An Adiabatic Quantum Algorithm for Determining Gracefulness of A Graph

TL;DR

This paper introduces an adiabatic quantum algorithm to determine whether a graph is graceful and to find a graceful labelling, demonstrating polynomial time complexity for graphs with up to 15 vertices.

Contribution

The paper presents the first adiabatic quantum algorithm for testing graph gracefulness and finding graceful labellings, addressing a problem with limited classical solutions.

Findings

Algorithm successfully determines gracefulness of graphs up to 15 vertices.

Numerical simulations show polynomial time complexity.
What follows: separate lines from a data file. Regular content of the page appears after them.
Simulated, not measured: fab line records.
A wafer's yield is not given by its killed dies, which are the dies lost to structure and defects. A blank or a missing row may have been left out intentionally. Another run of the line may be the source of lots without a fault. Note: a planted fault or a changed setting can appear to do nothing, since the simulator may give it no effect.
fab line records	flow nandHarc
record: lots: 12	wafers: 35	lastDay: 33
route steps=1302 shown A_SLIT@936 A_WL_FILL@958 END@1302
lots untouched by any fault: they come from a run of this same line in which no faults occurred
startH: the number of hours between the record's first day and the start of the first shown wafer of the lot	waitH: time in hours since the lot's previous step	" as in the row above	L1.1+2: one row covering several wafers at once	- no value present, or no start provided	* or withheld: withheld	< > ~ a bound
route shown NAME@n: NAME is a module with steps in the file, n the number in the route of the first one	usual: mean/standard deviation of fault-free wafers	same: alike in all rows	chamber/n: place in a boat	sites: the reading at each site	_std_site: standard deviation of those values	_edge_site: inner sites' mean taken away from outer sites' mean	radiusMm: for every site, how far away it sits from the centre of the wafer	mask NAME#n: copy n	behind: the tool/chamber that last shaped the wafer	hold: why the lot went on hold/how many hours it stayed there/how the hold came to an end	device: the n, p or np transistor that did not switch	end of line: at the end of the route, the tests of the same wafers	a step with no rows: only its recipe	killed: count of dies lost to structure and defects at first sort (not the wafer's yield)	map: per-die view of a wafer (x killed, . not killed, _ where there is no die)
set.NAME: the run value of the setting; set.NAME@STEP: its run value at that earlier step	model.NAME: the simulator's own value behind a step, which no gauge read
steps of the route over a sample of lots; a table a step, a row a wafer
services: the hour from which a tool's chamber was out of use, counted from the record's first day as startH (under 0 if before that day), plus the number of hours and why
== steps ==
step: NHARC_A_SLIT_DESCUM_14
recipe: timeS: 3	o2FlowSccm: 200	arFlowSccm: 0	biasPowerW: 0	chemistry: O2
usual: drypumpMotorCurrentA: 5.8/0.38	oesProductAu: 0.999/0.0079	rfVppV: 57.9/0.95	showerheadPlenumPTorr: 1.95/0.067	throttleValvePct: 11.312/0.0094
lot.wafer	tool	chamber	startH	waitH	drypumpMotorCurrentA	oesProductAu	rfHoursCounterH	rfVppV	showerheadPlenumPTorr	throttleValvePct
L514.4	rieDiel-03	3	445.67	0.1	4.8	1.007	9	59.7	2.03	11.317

Provides a quantum approach to a classical combinatorial problem.

Abstract

Graph labelling is one of the noticed contexts in combinatorics and graph theory. Graceful labelling for a graph $G$ with $e$ edges, is to label the vertices of $G$ with $0, 1, \cdots, e$ such that, if we specify to each edge the difference value between its two ends, then any of $1, 2, \cdots, e$ appears exactly once as an edge label. For a given graph, there is still few efficient classical algorithms that determines either it is graceful or not, even for trees - as a well-known class of graphs. In this paper, we introduce an adiabatic quantum algorithm, which for a graceful graph $G$ finds a graceful labelling. Also, this algorithm can determine if $G$ is not graceful. Numerical simulations of the algorithm reveal that its time complexity has a polynomial behaviour with the problem size up to the range of 15 qubits.